There was lots more info, of course!

I bought two toys from Denise. One was a real rabbit fur tug on a long rope, that I knew would be a sure-fire hit. The other was an eight-inch, thin, round tug made from a soft wool-like fabric and stuffed so that it held its shape but had some give when bitten onto. I wasn't sure that he would be interested in this one right away, but I had a hunch that I'd be able to build drive for it. We tried it out at home and played the longest game of tug ever. Initially he didn't know how to bite down on it the best way to keep hold, but every time he lost his grip I would whip the toy away and make him do a trick to get it back. But it wouldn't come straight back -- it would dance around on the floor and run away from him and he had to work to catch it. After about five reps he clamped down hard on it. He liked it when I would partially let go of the toy, as if he had ripped it from my hands, and when I moved toward him as if he were yanking me off my feet and winning the game. I also tried letting him win full possession of the toy, but that actually put a damper on the game. He would bring it back but very slowly. Usually he's faster; maybe he was unsure since it was a brand new toy? Also I didn't have room to run away from him and encourage chasing. We'll work on that. In the meantime I am thrilled with the toy! The game was so long because I was waiting for him to "mess up" and lose grip on the toy one last time before I ended the fun, and it's like he read my mind!

We're looking forward to Day 2, in which we'll discuss play without toys again, and getting ready for competition!

Thursday, September 29, 2011

first rally o course

Today was the first day of a new session of the Intro to Rally Obedience class I co-teach at Metro Dog. After the students left I brought out Dragon and we went through the course. Initially he was a bit suspicious of the signs but after sniffing a few he was willing to work around them. He did the course beautifully! I was so proud, and I really wish that I'd gotten it on video! I rewarded him every two or three signs with a game of tug. He did start to lose interest in the tug toy around the tenth sign or so, so I switched to treats. If I'd been using his very favorite toy (a tennis ball on a string) he probably would have worked a bit longer. He doesn't yet have much stamina for long chains of tricks or heeling for a long time. I think that I tend to fall into the same trap as many people who enjoy teaching tricks -- I spend a lot of time getting brand new behaviors, but I don't spend as much time getting them on cue, proofing them, and building stamina for behavior chains with lower reinforcement schedules. Hmmm, this is something I need to start fixing ASAP or I'll be working against our plans to compete!

This weekend we have a working spot in a Denise Fenzi seminar about drives and motivation. I can't wait! I just hope I manage to get up at 5 AM both days -- I usually get to sleep in until 9!

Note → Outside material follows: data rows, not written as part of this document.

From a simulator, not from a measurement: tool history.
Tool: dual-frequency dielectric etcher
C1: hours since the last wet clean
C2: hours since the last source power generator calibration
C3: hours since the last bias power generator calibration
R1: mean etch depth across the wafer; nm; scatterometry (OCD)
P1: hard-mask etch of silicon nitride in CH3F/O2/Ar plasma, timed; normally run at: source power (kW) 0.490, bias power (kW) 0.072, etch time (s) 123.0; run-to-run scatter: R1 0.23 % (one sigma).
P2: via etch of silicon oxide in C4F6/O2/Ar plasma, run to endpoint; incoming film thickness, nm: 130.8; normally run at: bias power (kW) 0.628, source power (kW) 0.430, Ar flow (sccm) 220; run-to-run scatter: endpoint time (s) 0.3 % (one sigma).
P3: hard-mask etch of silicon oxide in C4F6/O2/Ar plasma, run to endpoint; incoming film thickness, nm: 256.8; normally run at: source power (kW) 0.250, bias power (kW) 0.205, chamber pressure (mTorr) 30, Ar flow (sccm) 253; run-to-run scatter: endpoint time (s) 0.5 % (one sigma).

Tuesday, September 20, 2011

jaw update, and different ways of training a retrieve

I don't think that Dragon's aversion to holding a plastic tube in his mouth is due to physical pain after all (or, if it is, it's only a small factor). I think that he was actually shutting down because he didn't understand the exercise. I came to this conclusion after watching him carefully during play and training and checking in multiple times with my awesome, intuitive boss. I thought back on previous times that Dragon had been reluctant or completely shut down during training. He's a "soft" dog -- if he feels overwhelmed by the environment or training set-up, or he's confused about what he should do, or if I try to push him to do something he's not comfortable with, he stops being operant and displays stress signals, or he leaves and finds something to chew on instead of training. I have to be quite careful to keep training sessions short, with lots of encouragement, and most importantly, have to raise my expectations/criteria in baby steps, and only when he has a clear understanding of his job.

The last part is what has been biting me in the butt sometimes. I think that I'm raising criteria only a tiny amount, and he should be able to succeed, but when he doesn't understand what's happening he shuts down even with a high rate of reinforcement. For example, I was trying to train him to hold onto a plastic tube by initially clicking/treating for taking hold of it, then for taking hold of it behind his canines and not farther forward or back in his mouth, and then for holding it just a fraction of a second longer. But the idea of "sit still while holding something in your mouth" is not currently in Dragon's repertoire -- he was sure that he was supposed to be doing something. He was confused and frustrated because he didn't understand why he was getting the click sometimes and not other times. The high rate of reinforcement was not enough to override it, and so he spit out the tube and left the training session.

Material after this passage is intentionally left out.